Because our lives are so cluttered, we also have to be ruthlessly intentional about what we use each moment for.
We all read a million articles about self-care. I don’t disagree with them. But not everything that people call “self-care” is really self-care—nourishing, revitalizing, essential. A lot of it is just plain ole life clutter.
A year ago, I’d had enough of Facebook, so I left. As my work commitments have increased, I am incredibly grateful that I cut that time-sucking habit out of my life. If I hadn’t, I’d be wasting time checking for likes instead of meal prepping for the week.
It’s now a practice of mine to evaluate every area in my life and ask, “Is this profitable for my health, my family’s well being, or reaching my goals?”

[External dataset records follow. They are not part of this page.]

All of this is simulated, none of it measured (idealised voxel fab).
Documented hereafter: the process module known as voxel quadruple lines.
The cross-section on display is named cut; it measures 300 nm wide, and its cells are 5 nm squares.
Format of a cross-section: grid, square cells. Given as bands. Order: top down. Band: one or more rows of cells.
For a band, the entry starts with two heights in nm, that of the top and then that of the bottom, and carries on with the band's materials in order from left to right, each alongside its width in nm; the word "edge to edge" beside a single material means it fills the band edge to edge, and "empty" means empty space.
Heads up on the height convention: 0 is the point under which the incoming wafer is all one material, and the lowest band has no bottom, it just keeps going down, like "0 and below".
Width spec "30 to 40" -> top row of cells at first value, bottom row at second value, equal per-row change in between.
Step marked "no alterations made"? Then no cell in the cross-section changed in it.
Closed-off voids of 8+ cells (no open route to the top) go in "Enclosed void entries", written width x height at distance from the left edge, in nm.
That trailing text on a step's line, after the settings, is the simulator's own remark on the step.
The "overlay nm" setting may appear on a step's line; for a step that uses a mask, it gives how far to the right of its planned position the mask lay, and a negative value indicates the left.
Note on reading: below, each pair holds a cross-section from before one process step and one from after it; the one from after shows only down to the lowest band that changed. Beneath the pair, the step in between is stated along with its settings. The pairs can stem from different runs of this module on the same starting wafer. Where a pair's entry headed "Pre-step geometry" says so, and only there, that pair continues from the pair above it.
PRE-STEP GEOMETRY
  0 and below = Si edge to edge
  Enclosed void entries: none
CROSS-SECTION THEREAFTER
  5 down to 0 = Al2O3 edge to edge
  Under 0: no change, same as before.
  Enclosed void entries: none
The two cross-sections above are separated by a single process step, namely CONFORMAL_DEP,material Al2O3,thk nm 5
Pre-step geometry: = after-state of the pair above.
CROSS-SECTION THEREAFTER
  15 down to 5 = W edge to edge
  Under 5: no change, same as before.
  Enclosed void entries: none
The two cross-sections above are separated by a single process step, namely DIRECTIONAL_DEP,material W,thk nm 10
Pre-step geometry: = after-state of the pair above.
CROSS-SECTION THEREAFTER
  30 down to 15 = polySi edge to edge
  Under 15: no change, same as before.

A lot of things that are not inherently bad—like Instagram, sleeping in, or painting my nails—can be cut, either for life or temporarily. I’m not perfect; I make plenty of less-than-stellar decisions. But now, at least, I’ve developed a sensitivity to the choices I make.
Evaluate your own life through the lens of intentionality. What are a few things you could cut and the world wouldn’t end? Entertainment and social media are the obvious places to start.
Start slow, cut two or three things. Maybe pass some of your responsibilities to your partner, family member, or friend.
Then, choose to add or expand one or two things that are more profitable or life-giving—the workout you didn’t have time for, thirty extra minutes of thoughtfully replying to emails, writing an encouraging note to a friend. Watch as little moments of intentionality make your life more well-rounded, profitable, and vital
There is no way around your day-to-day stress.
Your responsibilities as a parent, professional, spouse, and humanitarian are going to make you very busy, and you will often feel overwhelmed. These are the facts of life.
But if you can take an honest look at your everyday choices—whether they are focused or wandering, intentional or indulgent—you will find you actually have more room for good things.
Good doesn’t mean easy. Doing the hard, unfamiliar things is ultimately what allow us to live more simply, with more connection and less stress.